Thursday, January 16, 2014

What Evergreen Drive tells us

Now turn the corner North to Evergreen Drive

I promised not to study any more bungalows.  These are not new kinds, though no two are quite alike, especially after nearly a century, but they are not part of Zadok Realty's planned tracts, beginning with Roseland Terrace, yet they are very much related to those on the south side of Government Street (and some also to the northern half of Beauregard Town).
When I saw what we have here I took a few pictures, but I don't need to discuss them in detail, beyond observing that some are more faithful to their origins (if only because they have been restored more recently: they are well informed).
How shall I put it?  I came to Louisiana unaware of and blind to racial distinctions of any kind (from Berkeley, CA).  Only in the last five years and thanks to my looking more closely at 1920s bungalows, after my colleagues had told me that I must not look at houses in some blocks (else I'd own a house of my own in these blocks, just west of the main High School) did I form the habits usual here.  Now, thanks to one of the nation's best mayors and many other fine citizens,  and to living and going where I please (provided it isn't a flood-prone "bottom") can I be interested in the integrated development of the town.  Also, I don't know, I cannot tell, what 'community' now enjoys the Magnet High School as its own.
I should point out, what I haven't studied yet, that the slash of the Interstate Freeway, N-S, I-110, may have been really divisive.  And Evergreen Drive is one of several streets that run uninterrupted from Government Street to North Blvd, by which you can go directly west, all the way to the Old Capitol and the River.  I first saw this continuity in several of the bungalows preserved on S. 19th St., just north of the new Dufrocq Elementary (as previously the old one of 1906, abandoned to dilapidation).  Now, I think, the reversal of dilapidation is replacing the race to Ranch-style NASCAR-land (probably an unjust designation).
In any case, easy-going Louisiana is a pleasure to those who love the America of their parents, parents who bought their first homes in the 1920s.
The photos taken yesterday specially for this essayhttps://plus.google.com/u/0/photos/102498681030579488308/albums/5969242511079001185

Evergreen starting from Government, opposite Drehr Place, and running north to North Blvd.
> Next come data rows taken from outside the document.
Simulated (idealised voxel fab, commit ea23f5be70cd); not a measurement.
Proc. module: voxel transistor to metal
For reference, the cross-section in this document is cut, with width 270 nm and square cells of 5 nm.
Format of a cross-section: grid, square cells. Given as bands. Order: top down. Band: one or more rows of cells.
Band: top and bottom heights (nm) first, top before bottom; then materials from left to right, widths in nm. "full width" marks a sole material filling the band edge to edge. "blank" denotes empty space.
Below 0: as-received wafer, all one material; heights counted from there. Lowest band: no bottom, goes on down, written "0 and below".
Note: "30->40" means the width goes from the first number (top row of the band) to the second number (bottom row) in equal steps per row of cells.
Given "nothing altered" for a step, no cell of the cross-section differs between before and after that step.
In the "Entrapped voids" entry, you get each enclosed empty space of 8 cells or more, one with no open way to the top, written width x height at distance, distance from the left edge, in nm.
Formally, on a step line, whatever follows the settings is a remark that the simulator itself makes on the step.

Evergreen between Louisiana and Spain, south towards the big garage of the house with the façade heading the previous Post, showing its biggest palm, the rear of its square façade, and its two chimneys

428 Evergreen, the first house north of the garage and yard of the big fancy house.  It rained and froze starting the next day, but yesterday I came back (better light and no pickup truck are demanded).  this is very like the Sanders house less than two blocks away in the Drehr Place part of Wisteria Street.
428 Evergreen: the "camel back" provides upstairs bedrooms, and I'm not sure which gables are primary (by now any good contractor could have looked around, and the 'chinese' gable may be elective, the front door an up-market choice), but the vocabulary and syntax, especially the short pillars and brick posts, are exactly right.
Here on the corner of Evergreen and Spain, we have a fine choice of pillars, quite urban, and that blue paint that has been used a lot all over the Beauregards and Garden District.  Nice to see that this is a family house whose child got a car for Christmas!
Here, and still in that early 1920s (I think) vocabulary with square 'Chinese' brackets and  dagger-pointed pi pendants on the pillars, we can compare again the Sanders house in Drehr Place and all those already compared with it in earlier Posts.  The open gate for access to the garage, framed by brick posts topped with cast pineapples, however, belong to the house next to it, currently being worked on, hence the open picket fence for supplies.
And here is a detail of it, definitely going to be Craftsman and possibly such to begin with.   Again, this is highly correct in its approach.  Later, in the 1950s and 1960s, when houses of the 20s were "improved" they were a disgrace, everywhere, not only in Louisiana (though in our 1920s neighborhoods, and not only in the kitchens, we have our own mockeries).  I had to photograph in the shade, but see the general view in the Album.
Some of you may have seen me last week daftly call a banana limp from freezing a 'bamboo' instead!  Well, here's a very fine stand of ornamental banana, and like all the others that suffer when we have a hard freeze this one will survive, too.
Now I have to wonder: can I learn enough to share about the whole of the neighborhoods from before WW II (which caused a great hiatus in domestic housing)?  It bothers me that people talk about 'the working class', both blue- collar and white-collar, which is to say most of us, including about the same proportion of African-Americans (just read Taylor Branch's "Parting the Waters", the first volume of his biography of Martin Luther King, inter alia, and of the California Hispanics and Asians that I went to Oakland High School with) as if we had been either wealthy families at their Newport summer homes or else the subjects of the justly famous FSA photos.  What I like about Baton Rouge is that, for the most part, it is neither.  Just like San Luis Obispo, where I was born.